The floor pictures indicate that the concrete placement wasn't completely finished--just poured a bit stiff, struck off and hit with a few bull-float passes.  Contractor probably sent the boys home early to avoid paying them any overtime that day.

True "finishing" involves working the surface of the fresh concrete with floats, bringing up the fines (cement and sand particles) by repeated back-and-forth motions, to fill in the voids between all of the coarse aggregate particles.  Your floor's voids were never filled.  Meaning your contractor took advantage of the fact that you accepted the floor's condition when you first moved into the home.  Too late now, but you should have required the contractor do everything you're now doing, or install a nice tile floor over the mess he left (the open voids would make a great bonding surface for thin-set).  Either that, or hand you a check to cover the cost of having the work done by someone else.


----------



## nealtw (Dec 10, 2012)

Sure looks better.


----------



## roomtogrow (Jun 24, 2013)

Bridgeman, thanks for explaining what should've happened with the concrete pour.  Chalk it up to a lesson learned.   the builder said from the onset of the buying process that the basement was unfinished when he was finishing the house. Unfortunately, i did not ask the right questions...it would've help to have known that the pour was not "a stainable grade concrete."

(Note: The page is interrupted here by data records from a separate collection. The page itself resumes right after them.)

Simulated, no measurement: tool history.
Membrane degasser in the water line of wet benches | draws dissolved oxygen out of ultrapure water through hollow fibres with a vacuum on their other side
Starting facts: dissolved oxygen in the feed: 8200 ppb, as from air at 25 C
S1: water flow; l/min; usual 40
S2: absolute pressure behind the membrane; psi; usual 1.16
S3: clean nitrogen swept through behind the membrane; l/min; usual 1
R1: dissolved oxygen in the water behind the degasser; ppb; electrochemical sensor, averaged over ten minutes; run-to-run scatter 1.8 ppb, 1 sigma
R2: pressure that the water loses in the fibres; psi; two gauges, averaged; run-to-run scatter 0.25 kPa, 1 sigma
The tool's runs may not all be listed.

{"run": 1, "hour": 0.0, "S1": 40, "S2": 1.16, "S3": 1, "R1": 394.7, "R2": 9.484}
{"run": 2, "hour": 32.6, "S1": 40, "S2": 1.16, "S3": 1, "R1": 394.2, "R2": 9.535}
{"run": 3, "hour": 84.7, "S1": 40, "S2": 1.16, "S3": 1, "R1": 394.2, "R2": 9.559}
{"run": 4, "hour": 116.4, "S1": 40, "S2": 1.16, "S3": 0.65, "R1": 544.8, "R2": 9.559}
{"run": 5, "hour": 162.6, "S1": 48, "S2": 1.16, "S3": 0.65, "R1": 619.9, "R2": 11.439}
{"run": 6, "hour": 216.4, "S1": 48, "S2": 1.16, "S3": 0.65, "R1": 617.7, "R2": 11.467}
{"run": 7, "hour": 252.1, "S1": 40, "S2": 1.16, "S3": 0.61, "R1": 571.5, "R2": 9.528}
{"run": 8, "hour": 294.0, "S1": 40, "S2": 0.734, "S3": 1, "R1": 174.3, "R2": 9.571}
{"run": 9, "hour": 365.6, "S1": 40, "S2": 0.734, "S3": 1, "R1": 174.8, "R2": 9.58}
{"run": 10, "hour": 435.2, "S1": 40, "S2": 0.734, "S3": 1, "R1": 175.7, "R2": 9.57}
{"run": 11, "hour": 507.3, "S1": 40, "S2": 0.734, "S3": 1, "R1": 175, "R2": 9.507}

UPDATE:  I've completed grinding of all the floors, and vacuumed up thoroughly.  I still need to vinyl patch up some deeper voids.  But, my question is if i have 1800 square feet that i want to overlay / skim coat, can i break that up into sections or rooms  by putting tape in the door like a threshold effect, or will the overlay perform better if i do the entire floor at once?

Is there a particular overlay material that performs best?  Any tips for mixing up that many batches at once?


----------



## BridgeMan (Jun 24, 2013)

A very skilled finisher could possibly put down 1800 S.F. of floor leveler, but it would be a very long day if it's done right.  I wouldn't recommend it if you haven't done a lot of concrete work (batching, placement, finishing) before, as the results might be unsatisfactory.  Breaking up the area into smaller portions would be the way to go.

It's been too many years since I last used floor levelers of any kind, and have only done so two or three times.  Meaning I'm not in a position to recommend a good one.  You should be able to Google it and come up with a few brands having decent performance reviews.


----------



## slownsteady (Jun 25, 2013)

Ok, so maybe it's my lack of knowledge at this point, but if you were going to lay down leveler anyway, why wouldn't you do it in the first place and save all that dust & sweat & cost??


----------



## roomtogrow (Jun 25, 2013)

slownsteady said:
			
		

> Ok, so maybe it's my lack of knowledge at this point, but if you were going to lay down leveler anyway, why wouldn't you do it in the first place and save all that dust & sweat & cost??



I'm definitely not the expert; but, here's my take. It rained on the concrete while it was being poured, apparently enough to cause the top layer to be really dusty.  It was also very pitted and uneven; so, it would've taken multiple skim coats to eliminate all the flaws.   I wanted to make sure the overlay would adhere properly to the existing concrete; so, i used a grinder to get up all the soft dusty top layer.  The grinder cost me less than $500 to rent (including supplies); so, i thought this would be more cost effective than multiple overlays.   Yes, it was hard work to grind down 1800 square feet; but, i think it was the right way to do it.


----------



## nealtw (Jun 25, 2013)

If mudmixer dosn't show up here, send him a PM.


----------